They were gone for awhile. I don't think they ever knew I had seen them acting this way; and heard them, that night, and so many others. There seemed to be some strong, unwritten law, within our immediate family, that nothing was to ever be talked about openly. As I stood there for a few minutes more, after they had driven away out of sight, before going back inside and closing the door, I found myself wondering if I would be able to cook anything for my siblings and I, to feed us, if our parents were gone, especially if they were gone for good. I had no idea if I would ever see either one of them again. This is not the kind of thing that any little girl needs in her life, and you better believe that it deeply affected me. Never being allowed to talk about anything, but having to just 'stuff it' all down inside me, continually, added insult to injury, for me, increasing the stress and strain that I felt from these things going on in my life.
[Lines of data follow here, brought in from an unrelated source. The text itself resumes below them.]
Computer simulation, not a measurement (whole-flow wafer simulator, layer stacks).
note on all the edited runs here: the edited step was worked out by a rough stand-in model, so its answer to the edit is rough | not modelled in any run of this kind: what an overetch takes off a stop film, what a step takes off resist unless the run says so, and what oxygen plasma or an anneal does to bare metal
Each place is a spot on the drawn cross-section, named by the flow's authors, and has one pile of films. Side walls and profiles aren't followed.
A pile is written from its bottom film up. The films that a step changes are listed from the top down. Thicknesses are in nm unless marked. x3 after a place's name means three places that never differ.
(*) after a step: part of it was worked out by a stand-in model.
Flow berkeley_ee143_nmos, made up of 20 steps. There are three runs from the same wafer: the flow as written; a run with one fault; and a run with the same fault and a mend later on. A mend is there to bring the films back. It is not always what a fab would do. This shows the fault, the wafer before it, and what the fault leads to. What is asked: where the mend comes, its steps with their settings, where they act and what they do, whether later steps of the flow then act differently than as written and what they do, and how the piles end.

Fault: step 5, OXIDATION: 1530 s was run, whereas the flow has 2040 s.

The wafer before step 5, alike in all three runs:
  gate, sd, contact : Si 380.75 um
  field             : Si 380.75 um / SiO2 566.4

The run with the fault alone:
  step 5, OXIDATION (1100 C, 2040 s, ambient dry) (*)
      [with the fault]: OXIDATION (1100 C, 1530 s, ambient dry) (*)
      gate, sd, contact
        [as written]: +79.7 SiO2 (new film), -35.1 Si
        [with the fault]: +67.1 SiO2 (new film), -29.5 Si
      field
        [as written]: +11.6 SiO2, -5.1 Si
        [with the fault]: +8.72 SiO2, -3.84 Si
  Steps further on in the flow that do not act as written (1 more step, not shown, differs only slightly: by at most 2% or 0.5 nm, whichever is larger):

My father started working out of town, in Oxford, for awhile, and he lived there during that time, for the most part. It seemed to me, because of that, and other things I saw, that my parents may have been separated from each other at the time. While I saw some things, one stormy night, that caused me to believe my mother was having an affair with someone, in our house, in my parents' bed, my dad's sister, my aunt, once told me that my dad had also developed feelings for some woman where he was living, as well. Mom drove us to Oxford, then, to see dad playing on the summer ball team there, perhaps for his company, parading all 4 of us kids around as if to make some kind of point to whomever. 
I was never sure whether his move out of town, during that time, was for economic reasons, marital reasons, or both. However, eventually, dad was back home with us again.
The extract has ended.